Strasbourg reopens Christmas market after attacker shot dead

A man dressed as Father Christmas poses with a tourist outside the Cathedral in Strasbourg, France, December 14, 2018. REUTERS/Christian Hartmann

By Gilbert Reilhac

STRASBOURG, France (Reuters) – Strasbourg reopened its traditional Christmas market under heavy security on Friday, the morning after French police shot dead a gunman suspected of killing four people in the heart of the historic city.

Cherif Chekatt, 29, was killed in the Neudorf neighborhood of Strasbourg after firing on police, ending a two-day manhunt that involved more than 700 members of the security forces.

The attack on Strasbourg’s cherished Christmas market, a target full of religious symbolism, evoked France’s difficulties in integrating western Europe’s largest Muslim minority and dealing with homegrown militants inspired by Islamic State.

“It’s reopening just in time,” said stall-holder Bernard Kuntz, preparing his scarves and stoles imported from India ahead of the expected arrival of French Interior Minister Christophe Castaner, who was expected to speak.

“We were getting worried. Some of the guys have taken out loans to be here, and we’ve already lost two days.”

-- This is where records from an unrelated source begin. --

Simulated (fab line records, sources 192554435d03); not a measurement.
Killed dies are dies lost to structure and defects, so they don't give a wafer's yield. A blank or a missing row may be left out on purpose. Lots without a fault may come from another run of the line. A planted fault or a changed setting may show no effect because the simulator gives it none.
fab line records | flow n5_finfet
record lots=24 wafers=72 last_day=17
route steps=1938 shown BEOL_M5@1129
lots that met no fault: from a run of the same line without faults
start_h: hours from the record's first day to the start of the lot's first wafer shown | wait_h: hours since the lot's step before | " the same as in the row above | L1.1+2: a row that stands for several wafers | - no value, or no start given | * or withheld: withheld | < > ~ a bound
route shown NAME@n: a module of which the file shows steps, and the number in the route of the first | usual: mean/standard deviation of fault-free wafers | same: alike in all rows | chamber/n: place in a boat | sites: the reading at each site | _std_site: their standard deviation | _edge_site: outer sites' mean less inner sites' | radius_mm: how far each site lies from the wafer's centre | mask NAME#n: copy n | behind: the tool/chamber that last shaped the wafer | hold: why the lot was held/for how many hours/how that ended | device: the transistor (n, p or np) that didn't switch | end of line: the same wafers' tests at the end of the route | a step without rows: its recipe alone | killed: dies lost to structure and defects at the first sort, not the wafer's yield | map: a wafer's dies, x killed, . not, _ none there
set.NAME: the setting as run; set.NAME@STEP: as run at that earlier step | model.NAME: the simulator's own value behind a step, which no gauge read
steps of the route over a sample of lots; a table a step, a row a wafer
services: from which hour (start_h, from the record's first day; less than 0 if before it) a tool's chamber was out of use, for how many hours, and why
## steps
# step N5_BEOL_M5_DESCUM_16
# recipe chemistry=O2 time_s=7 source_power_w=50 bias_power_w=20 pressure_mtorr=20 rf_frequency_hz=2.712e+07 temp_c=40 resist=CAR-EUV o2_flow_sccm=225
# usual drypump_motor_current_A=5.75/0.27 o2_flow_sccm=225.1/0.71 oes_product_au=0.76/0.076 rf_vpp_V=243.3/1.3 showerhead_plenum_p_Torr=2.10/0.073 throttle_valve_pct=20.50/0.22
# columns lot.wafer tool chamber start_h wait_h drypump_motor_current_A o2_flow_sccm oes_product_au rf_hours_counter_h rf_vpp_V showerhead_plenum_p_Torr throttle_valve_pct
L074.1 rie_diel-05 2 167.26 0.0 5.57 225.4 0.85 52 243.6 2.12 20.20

On Friday, a fourth victim died as a result of the wounds they received in what Strasbourg Mayor Roland Ries said was indisputably an act of terrorism.

Ries expressed relief that Chekatt had been killed and said everyone in Strasbourg, on eastern France’s Rhine river border with Germany, felt the same.

French troops, who have been used to bolster national security since a wave of Islamic State-inspired attacks began in France in 2015, stood guard at the open-air market.

“I think it will help to get back to a life that I would describe as normal,” Ries told reporters after the news that Chekatt had been killed. “With the death of this terrorist … citizens, like me, are relieved.”

EXTRA 1,800 TROOPS ON MARKET PATROLS

Islamic State (IS) claimed Chekatt as one of its soldiers, saying he “carried out the operation in response to calls for citizens of coalition countries” fighting the militant group.

IS provided no evidence for the claim and Castaner called it “opportunistic”.

“Nothing indicates that (Chekatt) was part of a network. There is nothing to suggest that he was being protected by such, but the investigation is not yet over,” Castaner told Europe 1.

He described Chekatt as a long-time delinquent whose Islamic beliefs were radicalized during previous periods in prison. Police were still interrogating seven associates on Friday, including his parents, to determine whether he had accomplices.

France ramped up its security threat to its highest level after Chekatt struck late on Tuesday. Prime Minister Edouard Philippe promised an extra 1,800 troops would be put on patrols with a special focus on Christmas markets.

The outdoor market in Strasbourg, centered around a towering Christmas Tree in Place Kleber, draws more than 2 million visitors each year. Christmas markets have been a feature of the Alsatian city since the early 15th century.

The Strasbourg shooting was the latest in a succession of attacks linked to Islamist militancy in France going back to 2012. Since January 2015, more than 240 people have been killed in attacks on French soil, most of them in 2015-16.